January 18, 2018 by Jeff Hurt
Established, successful conferences have leadership that are usually adept at incrementally improving their event each year.
They focus on securing better content and speakers. Or improving registration and marketing practices. Or creating unique receptions and parties. Or decreasing expenses and increasing revenue.
One improvement tactic–curating conference programming that meets your customers’ needs–is foundational yet proving to be insufficient for innovation and new growth. Conference organizers must focus on both their customers’ needs—their pain points and problems to solve—and their aspirations—their wants and professional goals. Ultimately, a successful conference leadership team must focus on creating a customer-centric conference strategy.

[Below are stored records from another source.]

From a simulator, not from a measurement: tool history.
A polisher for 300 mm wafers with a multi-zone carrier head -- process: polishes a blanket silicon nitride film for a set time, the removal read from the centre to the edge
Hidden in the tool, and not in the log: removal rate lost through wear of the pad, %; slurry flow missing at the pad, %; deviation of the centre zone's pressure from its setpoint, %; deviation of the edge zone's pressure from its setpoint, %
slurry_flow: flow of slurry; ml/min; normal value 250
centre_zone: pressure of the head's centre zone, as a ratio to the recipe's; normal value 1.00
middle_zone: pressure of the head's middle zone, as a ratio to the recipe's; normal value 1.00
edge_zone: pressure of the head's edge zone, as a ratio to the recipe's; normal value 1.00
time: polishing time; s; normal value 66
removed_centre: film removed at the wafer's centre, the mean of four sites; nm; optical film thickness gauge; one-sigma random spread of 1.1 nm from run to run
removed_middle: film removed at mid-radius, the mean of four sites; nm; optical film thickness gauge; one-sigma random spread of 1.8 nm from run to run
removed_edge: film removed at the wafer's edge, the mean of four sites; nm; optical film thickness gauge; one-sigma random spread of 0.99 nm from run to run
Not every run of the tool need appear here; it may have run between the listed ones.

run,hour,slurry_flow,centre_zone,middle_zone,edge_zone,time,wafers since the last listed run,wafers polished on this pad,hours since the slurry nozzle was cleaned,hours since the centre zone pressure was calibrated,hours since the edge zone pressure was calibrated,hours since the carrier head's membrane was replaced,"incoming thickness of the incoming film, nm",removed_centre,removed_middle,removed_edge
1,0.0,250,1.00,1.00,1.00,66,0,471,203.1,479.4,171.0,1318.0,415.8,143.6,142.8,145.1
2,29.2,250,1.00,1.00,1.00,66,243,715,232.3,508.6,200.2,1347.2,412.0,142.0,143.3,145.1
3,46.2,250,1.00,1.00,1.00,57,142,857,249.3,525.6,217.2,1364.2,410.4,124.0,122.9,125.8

What is your conference centered on? Exhibitors, sponsors, Tier 1 cities and venues, marquee speakers, meals and breaks, tradition, competition, networking, programming, offering CEUs?
Sure conference organizers have a tendency to follow the money. And yes, many of the conference components listed above are a source of money. In the end, your conference revenue is dependent upon customers from your target marketing registering and attending your event.
If your conference customers stop purchasing registration, everything else become immaterial. Why have speakers if no one attends the event? Why offer exhibits if no one walks the trade show floor? Why have sponsors if no one participates?
Centering your conference on your customers is the critical and logical choice. It’s really the only choice for growth. And conference growth—in quality, customer loyalty, profit, and revenue—becomes the necessity.
(Hat tips Customer-Centered Business: 10 Keys to Organic Growth by Lynn Hunsaker.)
Your customer-centric conference strategy must start and end with your target market customers.
You want to tap into satisfying your customers’ needs—what keeps them up at night, alleviating their pain points, solving their challenges. And you’ll want to fulfill their wants—what makes them get up in the morning and go to work, their aspirations for advancement and growth, tactics to accomplish their ambitious goals.
Many conferences focus on providing programming that meets their customers’ need. Needs are elementary and basic. Needs are rational and sensible. Needs are static and boring. And frequently needs have been commoditized. Every average conference seems to be in the customer needs-fulfilling business.
Wants are emotional and responsive. Wants are transformative. Wants are hopeful. Wants are exciting and passionate. Wants are aspirational. Wants are deeply personal. And wants are where the profits are. Only truly extraordinary conferences are in the business of helping their customers solve their problems and satisfy their wants by helping them achieve their aspirations.
Centering your conference on customers means nothing is done in a vacuum. Your customers’ context, their real world work, and their wants and their needs, are the framework for every conference programming component. “Is this in the best interest of our conference customer?” becomes the plumb line and filter for all your decisions.
You put your conference customer first. You take care of their needs, their wants and their aspirations.
This puts the horse before the cart. Feed the hand that feeds you and you will be fed says customer-centric guru Lynn Hunsaker.
When conference organizers become more focused on their customers, their needs and aspirations, and providing a unique exploratory conference journey for them, they position themselves as an industry resource. And they become the successful conference unlocking innovation and new growth.
What is your conference and its planning process focused on? What can you do to get to know your customers’ needs and wants better?